Cowher deserving of market value

Head coach Bill Cowher has been coy about his future with the organization. Maybe he's retiring. Maybe he wants more money. Maybe he just wants a good seat for NCAA women's basketball games. Blogger Ryan Wilson has some thoughts.

Last week came a report from the Website That Shall Not Be Named that Bill Cowher was using the retirement angle as a ploy for more dough and the Pittsburgh Steelers' front office wouldn't be inclined to oblige him if the head coach was looking for "Mike Holmgren money."

Before I address the Cowher situation, let me clear up a few things concerning the WTSNBN, more commonly known as I don't actively read PFT, but A LOT of people do, and they love it because Mike Florio, the main man behind the site, has loads of sources and occasionally breaks a story. That's great. But his hit-to-miss ratio is somewhere south of the Mendoza line. I'm all for gossip – I mean, I read People magazine for chrissakes – but there's a difference between harmless speculation and just making stuff up. That's not the case in the Cowher scuttlebutt, but it certainly does apply on all things Santonio Holmes-related, which is just the most recent example. Another example occurred last August when Florio reported that everybody on the Steelers hated Big Ben:

"For months, we've noticed a curious phenomenon in the 'Burgh. The fans love quarterback Ben Roethlisberger. The organization coddles him. The local media (for the most part) won't criticize him.

And, per multiple league sources, many of his teammates hate him.

That's right, hate. Offensive line? Hate. Other quarterbacks on the roster? Hate. Members of the defense? Hate.

The only guys on offense we can't get a feel for are the receivers and running backs. Our guess is that the pass-catchers and ball-toters know not to express any displeasure with the guy primarily responsible for distributing the pigskin."

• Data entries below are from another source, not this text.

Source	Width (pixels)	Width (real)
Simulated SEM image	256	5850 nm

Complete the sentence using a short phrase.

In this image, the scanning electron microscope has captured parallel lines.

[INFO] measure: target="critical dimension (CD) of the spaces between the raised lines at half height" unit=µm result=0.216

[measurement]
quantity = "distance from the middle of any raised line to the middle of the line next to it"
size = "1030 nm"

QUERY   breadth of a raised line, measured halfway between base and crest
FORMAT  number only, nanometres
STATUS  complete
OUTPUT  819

Great call on that one. The Steelers hated Big Ben all the way to the Super Bowl. Maybe the Seahawks should've hated Matt Hasselbeck more and we could forget about all those questionable calls. Anyway, my point is this: the internets are a big place and there's enough room for everybody. But mostly baseless gossip sandwiched between the homophobic remarks and vitriolic commentary is something that I prefer to avoid. Plus, Pittsburgh already has that job filled.

Now, back to Cowher ...

According to the, ahem, rumors, Cowher ain't getting $7 million a year no matter how many Super Bowls he wins. That's fine. The Rooneys certainly have the right to decide how they will spend their money, but if this is true I'm not sure why some people (read: fans) think Cowher is being selfish by asking for a raise. The guy is one of the most successful NFL coaches in recent history, he just won a Super Bowl, and despite coaching for 14 years he's entering the prime of his career. Why shouldn't he ask for more bucks? Yeah, the Rooneys took a chance on him in 1992, and the Steelers, as they're currently constituted, are in position to make several more Super Bowl runs, but maybe being fairly compensated is a part of Cowher's overall job satisfaction.

Now, how you define "fair compensation" is up for debate. And yes, I know that Seattle owner Paul Allen basically Dan Snyder-ed the whole head coaching salary structure by paying Holmgren $7.5 million a season, but how is that Cowher's fault? If you're going to ask for a raise, and you're more qualified – at least based on your record – than a guy making more than you, wouldn't you use his salary as a starting point? As somebody somewhere once said, "Don't blame the guy cashing the checks; blame the guy writing them."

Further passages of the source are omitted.